Physico-chemical properties of MnCO3–CaCO3 and MnO–CaO solid solutions
MnCO3–CaCO3 has been shown to form a continuous phase isomorphous with calcite as the Mn concentration is varied across the whole range of composition from CaCO3 to MnCO3. Magnetic susceptibility and e.p.r. studies show that the manganese-containing carbonate is paramagnetic, and diffuse reflectance spectroscopy confirms octahedral coordination for the Mn2+ ions.

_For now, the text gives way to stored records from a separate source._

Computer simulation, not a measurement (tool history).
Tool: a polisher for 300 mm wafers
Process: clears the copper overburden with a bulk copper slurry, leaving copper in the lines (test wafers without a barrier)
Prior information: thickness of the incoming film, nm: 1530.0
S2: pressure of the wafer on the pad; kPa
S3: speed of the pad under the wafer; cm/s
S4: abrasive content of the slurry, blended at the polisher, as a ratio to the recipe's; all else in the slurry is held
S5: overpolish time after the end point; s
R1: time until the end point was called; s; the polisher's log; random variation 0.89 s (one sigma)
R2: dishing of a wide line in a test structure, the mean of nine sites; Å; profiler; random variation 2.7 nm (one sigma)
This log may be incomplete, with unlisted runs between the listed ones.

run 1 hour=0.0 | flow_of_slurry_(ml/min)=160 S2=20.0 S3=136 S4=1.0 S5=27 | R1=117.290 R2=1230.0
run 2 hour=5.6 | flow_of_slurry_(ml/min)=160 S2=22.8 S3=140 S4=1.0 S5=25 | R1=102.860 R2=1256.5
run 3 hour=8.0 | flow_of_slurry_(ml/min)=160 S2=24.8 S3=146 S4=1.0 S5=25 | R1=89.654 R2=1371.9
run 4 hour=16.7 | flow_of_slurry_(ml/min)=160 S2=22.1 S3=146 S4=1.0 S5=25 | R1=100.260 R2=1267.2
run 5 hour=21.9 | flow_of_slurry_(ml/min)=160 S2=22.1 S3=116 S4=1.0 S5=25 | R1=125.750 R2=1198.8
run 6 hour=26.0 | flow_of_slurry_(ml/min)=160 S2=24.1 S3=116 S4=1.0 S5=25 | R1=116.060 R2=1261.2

The decomposition of the MnxCa1–xCO3 phase to form the oxide has been investigated at five compositions between x= 0 and x= 1 with a view to preparing MnxCa1–xO solid solutions in a finely divided state. It is shown that this can be achieved by controlled decomposition in vacuo at 925 K. X-ray powder diffraction confirms the expected variation of unit-cell parameter with Mn content in the cubic MnxCa1–xO phase. A special Gouy cell was devised to determine magnetic susceptibility without exposure to the atmosphere. The temperature range studied (77–300 K) included the Néel temperature for MnO, and attenuation of superexchange interactions as Ca2+ ions replace Mn2+ ions is manifested by a rapid decrease of the Weiss constant and by a decrease of linewidth in the e.p.r. spectrum. Mn2+ is present in the high-spin 6S5/2 state (µ= 5.9µB) in all the solid solutions.
The transformation of carbonate to oxide has been followed by diffuse reflectance spectroscopy in vacuo. MnxCa1–xCO3(x= 0.65) is shown to decompose rapidly at 675–750 K, but there is evidence for an intermediate state to be passed before the MnxCa1–xO solid solution is produced.